A major new study of northern wildfires that smoulder through the winter comes with some findings that surprised the scientists involved.
Wilfrid Laurier University’s Jennifer Baltzer and colleagues spent 2022 and 2023 visiting sites of former overwintering fires – so-called “zombie fires” – in the Northwest Territories and Alaska.
Their paper was published in the journal Nature Ecology and Evolution this week.

The research is important as it’s the first time the scenes of overwintering fires have been studied in person, with scientists arriving via helicopter to understand the landscape in which those fires burned.
“Everything else had been based on remote sensing” – study via satellite data – “or just hypotheses as to how we think these fires probably work,” said Baltzer.
The NWT’s wildfire agency says the research contains lessons for its firefighters, particularly with the surge in overwintering fires that followed the severe fire summers of 2023 and 2024.
Here are some of the researchers’ key findings – and why some of the outcomes were a surprise.
Zombie fires happen in places we didn’t expect
The scientists expected the sites of old overwintering fires to be mostly peatland. That wasn’t what they found.
“The idea in the scientific literature was that these fires happen typically in peatlands, where deep peat soils can support smouldering combustion,” said Baltzer.
“We went into this thinking we were going to be arriving in all of these locations that were peatlands.
“The big surprising finding was that, in fact, these overwintering fires were occurring in lots of different landscapes.”

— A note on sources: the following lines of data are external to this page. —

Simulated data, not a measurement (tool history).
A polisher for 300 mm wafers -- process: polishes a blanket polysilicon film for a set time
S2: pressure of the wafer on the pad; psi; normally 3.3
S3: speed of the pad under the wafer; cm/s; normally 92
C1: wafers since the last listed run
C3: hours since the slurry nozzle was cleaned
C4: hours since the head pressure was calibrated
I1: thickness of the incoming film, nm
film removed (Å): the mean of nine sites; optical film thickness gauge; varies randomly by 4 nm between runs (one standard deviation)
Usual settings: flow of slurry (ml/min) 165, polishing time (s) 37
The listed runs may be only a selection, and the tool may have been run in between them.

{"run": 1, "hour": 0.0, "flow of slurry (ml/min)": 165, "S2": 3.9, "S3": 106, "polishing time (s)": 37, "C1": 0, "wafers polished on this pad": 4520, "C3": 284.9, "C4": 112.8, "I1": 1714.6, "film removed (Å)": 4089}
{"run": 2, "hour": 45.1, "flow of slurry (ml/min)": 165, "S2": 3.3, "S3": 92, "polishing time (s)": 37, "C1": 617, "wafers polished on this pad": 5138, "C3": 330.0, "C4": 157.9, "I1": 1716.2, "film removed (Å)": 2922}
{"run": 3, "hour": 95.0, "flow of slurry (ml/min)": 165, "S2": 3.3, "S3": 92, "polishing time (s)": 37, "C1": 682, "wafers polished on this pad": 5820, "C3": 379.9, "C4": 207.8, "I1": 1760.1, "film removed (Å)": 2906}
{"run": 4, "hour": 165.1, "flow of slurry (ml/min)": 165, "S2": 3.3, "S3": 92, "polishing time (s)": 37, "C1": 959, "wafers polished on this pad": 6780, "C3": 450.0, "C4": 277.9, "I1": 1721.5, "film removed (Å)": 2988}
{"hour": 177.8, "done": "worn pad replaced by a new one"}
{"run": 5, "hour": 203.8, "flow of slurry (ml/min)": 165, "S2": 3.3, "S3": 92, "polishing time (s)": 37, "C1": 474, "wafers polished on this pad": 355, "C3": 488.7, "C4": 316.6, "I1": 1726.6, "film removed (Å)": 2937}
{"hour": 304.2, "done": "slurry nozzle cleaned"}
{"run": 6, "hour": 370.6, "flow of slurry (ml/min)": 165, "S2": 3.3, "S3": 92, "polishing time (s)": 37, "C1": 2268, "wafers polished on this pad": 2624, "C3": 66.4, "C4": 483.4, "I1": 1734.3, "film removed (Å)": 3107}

Many of the overwintering fires had actually happened in upland forest. In those locations, the winter burning wasn’t happening deep in peat soils. It was being sustained by tree roots and trunks smouldering for months beneath the snowpack.
“It seems like it can happen anywhere on the landscape. That was surprising,” said Baltzer.
Why a zombie fire’s location matters
There are two big reasons we care about where overwintering fires happen.
The first is emissions. A zombie fire in peatland would be expected to unlock a lot of carbon, which peatland stores in large amounts. The theory went that burning deep in the peat through the winter could add a heap of emissions to everything a bad fire summer had already spewed out.
But the research suggests fewer zombie fires are hanging out in peatlands than scientists thought.
“In some ways, this is a good news story,” Baltzer was quoted as saying in a Wilfrid Laurier University news release, because that means less of a carbon impact than anticipated.
But the presence of overwintering fires in forested areas creates a significant safety implication.
“If we have them in upland areas, it means forests become quite dangerous to be in, because it combusts the roots and you have these trees that fall over and make it quite dangerous to move around the land,” said Baltzer.
The message for anyone on the land is to be more careful than ever while moving through a forest in the months after a fire passed through.
“You have a lot of the smouldering happening in the roots of trees, so it really destabilizes them,” Baltzer continued.
“When we have these kinds of fires, it changes how long it takes before those trees come down.”

Baltzer uses an image of a smouldering zombie fire from 2024 to illustrate this.
“The trees are all down one year after fire,” she said. “This was something that happened really quickly after fire.”
Forests are growing back differently
Another finding of the study is that overwintering fires don’t necessarily have a huge impact on a forest’s ability to regenerate.
Scientists had thought winter-long smouldering might mean affected forests come back with sparser cover or simply don’t regenerate at all, changing the landscape over time.
Baltzer said her team found little to no evidence of that, but did notice a change in the type of tree at each site.
“Every single site we went into that had been conifer dominated pre-fire? After these overwintering fires, every site was converted to aspen,” she said.
This is a phenomenon scientists have noticed before. Along NWT Highway 3 between Fort Providence and Behchokǫ̀, for example, old spruce forests hit by the 2014 wildfires came back predominantly as aspen.
“Following 2014, we saw about 40 percent of sites doing that” along the highway, Baltzer said. At the overwintering sites researchers studied, “that was all of the sites.”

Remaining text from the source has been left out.